See also Carathéodory's theorem for other meanings.

In mathematics, Carathéodory's theorem in complex analysis states that if U is a simply connected open subset of the complex plane C, whose boundary is a Jordan curve Γ then the Riemann map

f: U → D

from U to the unit disk D extends continuously to the boundary, giving a homeomorphism

F : Γ → S¹

from Γ to the unit circle S¹.

Such a region is called a Jordan domain. Equivalently, this theorem states that for such sets U there is a homeomorphism

F : cl(U) → cl(D)

from the closure of U to the closed unit disk cl(D) whose restriction to the interior is a Riemann map, i.e. it is a bijective holomorphic conformal map.

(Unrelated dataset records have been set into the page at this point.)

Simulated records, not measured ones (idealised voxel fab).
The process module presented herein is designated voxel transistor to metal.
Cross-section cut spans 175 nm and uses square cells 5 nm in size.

Another standard formulation of Carathéodory's theorem states that for any pair of simply connected open sets U and V bounded by Jordan curves Γ₁ and Γ₂, a conformal map

f : U→ V

extends to a homeomorphism

F: Γ₁ → Γ₂.

This version can be derived from the one stated above by composing the inverse of one Riemann map with the other.

Context

Intuitively, Carathéodory's theorem says that compared to general simply connected open sets in the complex plane C, those bounded by Jordan curves are particularly well-behaved.

Carathéodory's theorem is a basic result in the study of boundary behavior of conformal maps, a classical part of complex analysis. In general it is very difficult to decide whether or not the Riemann map from an open set U to the unit disk D extends continuously to the boundary, and how and why it may fail to do so at certain points.

While having a Jordan curve boundary is sufficient for such an extension to exist, it is by no means necessary. For example, the map

f(z) = z²''

from the upper half-plane H to the open set G that is the complement of the positive real axis is holomorphic and conformal, and it extends to a continuous map from the real line R to the positive real axis R⁺; however, the set G is not bounded by a Jordan curve.